I’m currently working on a model I referred to in a previous post on the forum.
I’m having trouble understanding the behavior of debt in my model. Assuming both worker types have similar productivity initially, an increase in one group’s labor force should lead to borrowing/lending between households.
Since agents choose B_t2(+1) today, I need the adjustment to occur with a one-period delay. Is this behavior standard in Dynare? If not, how should I define debt to capture that timing?
means that B_t2 is not predetermined. To make B_t2 predetermined, it would need to be shifted by one period. Put differently, B_t2(-1) would be predetermined, while B_t2 is the value chosen today.
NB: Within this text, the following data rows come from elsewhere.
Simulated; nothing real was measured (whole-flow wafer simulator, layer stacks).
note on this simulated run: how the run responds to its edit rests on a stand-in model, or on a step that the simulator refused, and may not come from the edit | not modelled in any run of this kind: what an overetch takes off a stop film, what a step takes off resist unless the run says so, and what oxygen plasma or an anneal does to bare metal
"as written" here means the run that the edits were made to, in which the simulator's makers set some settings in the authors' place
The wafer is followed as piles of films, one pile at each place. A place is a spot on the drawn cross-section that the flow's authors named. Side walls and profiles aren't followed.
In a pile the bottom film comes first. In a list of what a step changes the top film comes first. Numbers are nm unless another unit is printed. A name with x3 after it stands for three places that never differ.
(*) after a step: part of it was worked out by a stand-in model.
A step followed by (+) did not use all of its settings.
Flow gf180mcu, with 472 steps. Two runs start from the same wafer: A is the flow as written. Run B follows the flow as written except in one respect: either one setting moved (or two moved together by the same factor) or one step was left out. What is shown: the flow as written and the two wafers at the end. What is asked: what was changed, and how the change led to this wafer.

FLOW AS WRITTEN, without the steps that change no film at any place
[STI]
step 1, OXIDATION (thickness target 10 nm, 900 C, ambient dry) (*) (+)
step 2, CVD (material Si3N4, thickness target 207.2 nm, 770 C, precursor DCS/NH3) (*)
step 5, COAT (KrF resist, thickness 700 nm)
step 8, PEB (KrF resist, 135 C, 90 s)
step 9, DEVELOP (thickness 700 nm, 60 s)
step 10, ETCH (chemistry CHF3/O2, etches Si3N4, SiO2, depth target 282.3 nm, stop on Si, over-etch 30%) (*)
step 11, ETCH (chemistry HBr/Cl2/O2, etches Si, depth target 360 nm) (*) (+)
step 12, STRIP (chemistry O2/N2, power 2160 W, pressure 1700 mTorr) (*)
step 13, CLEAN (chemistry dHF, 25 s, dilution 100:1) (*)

But that leads to an even stranger result. If you look at the attached image, you’ll see that debt stays around zero for most of the transition path and then suddenly drops at the final period. That behavior doesn’t make much economic sense to me.
I was wondering: was your suggestion also implying that I might need to revise the timing of other variables as well? For example, the interest rate i is defined at +1 in the Euler equation—could that be a source of inconsistency here?
The other files are the same ones I used in my original post.
What I’ve been reading is that when using perfect foresight and having a finite time horizon, there is no optimal path for repaying debt. As a result, the solver determines that the simplier course of action is to accumulate debt until period T-1 and pay the interest in the final period. That dynamic doesn’t seem very reasonable to me.
I read that adding a rising cost to indebtedness could correct this, but I’d prefer not to impose additional conditions.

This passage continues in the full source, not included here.